Winner of 2015 Mike Okonkwo National Essay Competition to students:
‘See failure as stepping stone rather than stumbling block’
Chisom Emeto, the student of Port Harcourt International School, Port Harcourt, Rivers State, who came first in this year’s Mike Okonkwo National Essay Competition for Secondary Schools, and the 12th in the series, had not been born when Jimmy Cliff, the Jamaican reggae star, sang his world-famous song, “You can get it if you really want, but you must try, try and try; You’ll succeed at last.”
But he epitomized the truth being passed across in that song recently when he tried and tried and eventually emerged the first among six other candidates that equally performed well in the essay competition titled: “The Nigerian Political Class and the Citizens Quest for Good Governance.”

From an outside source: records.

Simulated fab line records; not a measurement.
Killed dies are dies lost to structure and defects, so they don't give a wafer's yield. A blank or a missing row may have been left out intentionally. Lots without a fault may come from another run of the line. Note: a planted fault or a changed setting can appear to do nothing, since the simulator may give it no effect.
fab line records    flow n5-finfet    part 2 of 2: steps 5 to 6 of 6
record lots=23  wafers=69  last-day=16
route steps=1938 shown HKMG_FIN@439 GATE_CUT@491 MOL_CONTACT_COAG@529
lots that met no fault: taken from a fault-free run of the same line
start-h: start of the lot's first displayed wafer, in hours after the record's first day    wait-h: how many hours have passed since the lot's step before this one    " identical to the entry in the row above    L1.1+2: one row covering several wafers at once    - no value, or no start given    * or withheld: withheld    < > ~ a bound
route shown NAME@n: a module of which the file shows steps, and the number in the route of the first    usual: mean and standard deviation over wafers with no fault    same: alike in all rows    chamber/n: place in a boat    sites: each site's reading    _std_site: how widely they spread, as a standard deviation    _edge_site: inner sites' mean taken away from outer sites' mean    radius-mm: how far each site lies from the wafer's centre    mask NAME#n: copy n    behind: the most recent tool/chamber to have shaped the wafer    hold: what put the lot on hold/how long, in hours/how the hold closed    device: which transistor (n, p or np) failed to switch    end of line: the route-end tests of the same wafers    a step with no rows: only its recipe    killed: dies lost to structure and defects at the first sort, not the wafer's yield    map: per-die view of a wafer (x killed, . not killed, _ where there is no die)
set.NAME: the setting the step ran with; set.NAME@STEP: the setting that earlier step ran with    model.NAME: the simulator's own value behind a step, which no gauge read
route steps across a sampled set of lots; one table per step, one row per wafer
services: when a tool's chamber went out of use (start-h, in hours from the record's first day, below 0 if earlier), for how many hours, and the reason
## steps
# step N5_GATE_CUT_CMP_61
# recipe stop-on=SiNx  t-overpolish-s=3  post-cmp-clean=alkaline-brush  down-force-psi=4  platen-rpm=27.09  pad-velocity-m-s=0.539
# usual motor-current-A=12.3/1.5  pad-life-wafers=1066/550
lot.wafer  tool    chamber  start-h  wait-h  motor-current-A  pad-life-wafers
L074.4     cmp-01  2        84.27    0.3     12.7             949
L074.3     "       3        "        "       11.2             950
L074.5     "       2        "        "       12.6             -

Insight provided by Prof. Akachi Adimora-Ezeigbo, the Chief Examiner of the essay competition shows that Emeto emerged the overall winner out of the 2,997 entries received for the 2015 competition held to mark the 70th birthday of the founder, Dr. Mike Okonkwo, the Presiding Bishop of The Redeemed Evangelical Mission (TREM). He showed “ability to engage the subject by showing how citizens have been culprit in entrenching bad governance,” she said in a press statement, “and then proposes what must be done to institute a political class that will deliver good governance.” An excerpt taken from his winning entry and later published on the first inner page of the programme booklet read: “For our failure to elect the right leaders, we have earned the reward of bad governance.”
To clinch the ultimate prize of N100, 000, a laptop, a plaque, and three set of Internet-ready computers and a printer for his school, Emeto scored 73% at the first stage of the competition and 66% at the second stage. But in a chat with Education Review, it turned out that he applied the Jimmy Cliff song principle to succeed: he tried, tried, tried and tried.